Wednesday, September 29, 2010

The Lie

File under: Posts that are better classified as sermons

If you're looking for fluffy, funny parenting stories, check back on Friday. Trust me, I'll have fluff. Tonight I have the opposite of fluff.
The Lie

When Satan deceived Eve in the Garden of Eden, he did so with a lie that has plagued people since.

Satan told Eve, "For God knows that in the day you eat from [this tree], your eyes will be opened, and you will be like God, knowing good and evil." (Gen. 3:5)

He tricked Eve into believing that she was missing something. That there was more to be had than what she had already, which ironically, was God Himself. As if there could be more.

Prior to her encounter with the serpent, Eve had been at peace. She was already like God, made in His image, walking with Him, and exercising dominion over His creation. She wasn't missing anything.

But Satan attacked her in her place of peace. Her place of rest.

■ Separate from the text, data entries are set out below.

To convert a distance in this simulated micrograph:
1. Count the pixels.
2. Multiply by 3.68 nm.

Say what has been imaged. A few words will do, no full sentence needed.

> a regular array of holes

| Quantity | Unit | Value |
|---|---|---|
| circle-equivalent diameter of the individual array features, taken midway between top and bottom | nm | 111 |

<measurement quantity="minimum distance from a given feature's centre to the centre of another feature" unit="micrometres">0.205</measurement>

A couple of years ago I did a Beth Moore Bible study called "A Heart Like His." It's an excellent study of King David, and I highly recommend it. Since completing that study, I have found myself drawn time and again to the stories of David, Saul, Eli, Samuel, and Amalek.


Yes, it's a long story, but the gist of it is that God told Saul to attack Amalek, to "utterly destroy all that he has" and not to spare a man, woman, sheep, ox, etc. God was pretty clear about what Saul was to do, which was to leave absolutely no trace of the Amalekites. Saul, however, did not obey this directive; instead he killed everyone except Agag, the king of the Amalekites, and he spared the best of the sheep, oxen, and lambs. It was this disobedience that caused God not only to reject Saul as king but to remove his Spirit from Saul and send an evil spirit upon him instead. (Summarized from I Samuel 15 and 16)

Okay, if you haven't studied this, it all sounds pretty horrific. I agree; the world was a pretty brutal and savage place back then, and wars and destruction were part and parcel of the time.

But, there was something unique about God's wrath toward the Amalekites. There are numerous other incidents in scripture where God directs the Israelites to conquer another nation. He sent them into battle often, but His directive to utterly destroy the Amalekites is unique. There is something about it that caused me to want a closer look at why God despised the Amalekites so much.

To figure that out, I had to flip back over to Exodus where God had some pretty harsh words to say about Amalek: "I will utterly blot out the memory of Amalek from under heaven."

Wow, that's pretty strong.

What had Amalek done? Sure, he had attacked the Israelites, but so had lots of others. Why this invective against Amalek?

Here's what it says in Exodus 17:8 about what Amalek did while the Israelites were on their way from Egypt to the promised land: "Then Amalek came and fought against Israel at Rephidim."

Of course, I had to look up Rephidim, and guess what it means? "Rest"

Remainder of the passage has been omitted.